Image Andrew Taylor/WDM


On the basis of dozens of interviews with government, civil society, and business actors, the paper's authors detail the ways that JATAM (The Mining Advocacy Network) and other civil society actors responded to these threats in Kalimantan since the passage of a national mining law in 2009. Early, broad-based lobbying and focused protests at offices allowed for engagement with lawmakers but was not successful in leading to change. After regrouping, the coalition filed a negligence suit in 2013 targeting government actors for their failure to enforce protections that led to the damages of farmers' crops.

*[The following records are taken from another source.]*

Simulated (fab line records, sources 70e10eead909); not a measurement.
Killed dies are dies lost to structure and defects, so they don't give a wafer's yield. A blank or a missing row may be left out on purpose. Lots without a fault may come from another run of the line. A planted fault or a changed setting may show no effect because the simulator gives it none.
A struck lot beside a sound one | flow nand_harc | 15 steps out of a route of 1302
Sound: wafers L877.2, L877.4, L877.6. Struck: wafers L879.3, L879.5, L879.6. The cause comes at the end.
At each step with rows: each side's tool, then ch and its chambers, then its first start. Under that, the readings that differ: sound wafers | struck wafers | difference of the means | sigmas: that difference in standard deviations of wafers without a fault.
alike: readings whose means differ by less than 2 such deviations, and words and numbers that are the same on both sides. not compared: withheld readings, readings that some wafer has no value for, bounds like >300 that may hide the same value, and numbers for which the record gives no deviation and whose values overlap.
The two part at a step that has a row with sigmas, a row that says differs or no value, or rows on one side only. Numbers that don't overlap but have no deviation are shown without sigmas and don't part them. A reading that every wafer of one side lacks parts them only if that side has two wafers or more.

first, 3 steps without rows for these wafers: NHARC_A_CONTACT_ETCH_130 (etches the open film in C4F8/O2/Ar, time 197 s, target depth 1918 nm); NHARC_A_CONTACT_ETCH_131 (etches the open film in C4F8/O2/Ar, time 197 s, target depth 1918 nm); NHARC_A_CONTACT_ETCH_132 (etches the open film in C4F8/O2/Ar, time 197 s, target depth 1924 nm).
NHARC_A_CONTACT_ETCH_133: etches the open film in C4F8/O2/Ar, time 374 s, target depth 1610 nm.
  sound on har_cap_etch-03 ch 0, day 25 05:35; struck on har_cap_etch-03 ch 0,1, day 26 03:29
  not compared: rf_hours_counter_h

Prior even to the conclusion of the case, public pressure around drowning deaths was brought to bear specifically on the issue of mine reclamation, and the East Kalimantan governor issued a mandate that brought more stakeholders into the monitoring process. With the help of lawyers who crafted the regulation to be sufficiently narrow as to avoid sufficient counter-mobilization, legal institutions that raised company responsibilities related to reclamation took effect.


But this has been seen to be insufficient in improving conditions and avoiding deaths. One reason has to do with legal interpretation. A contested meaning of "reclamation" has companies focusing on re-vegetating sites rather than infilling mine voids. State oversight is underfunded and split between agencies: inspectors typically require rides on company vehicles to reach sites. Law enforcement have not standardized a process of enforcement, and would face financial and social conflicts of interest in any intervention, while systems of production are rife with paramilitary and organized crime violence.


The lack of substantial success in effecting outcomes points to the multi-part and disjointed nature of law: legislation, interpretation, and enforcement. Public pressure was mobilized to enact law related to preventing drowning deaths, yet similar forces could not be brought to bear on, for example, the process of budgeting sufficient funds to allow for site inspection, or of undoing political-economic structures underlain by violence. It is also a reminder that so many facets of the political settlements governing mining operate extra-legally.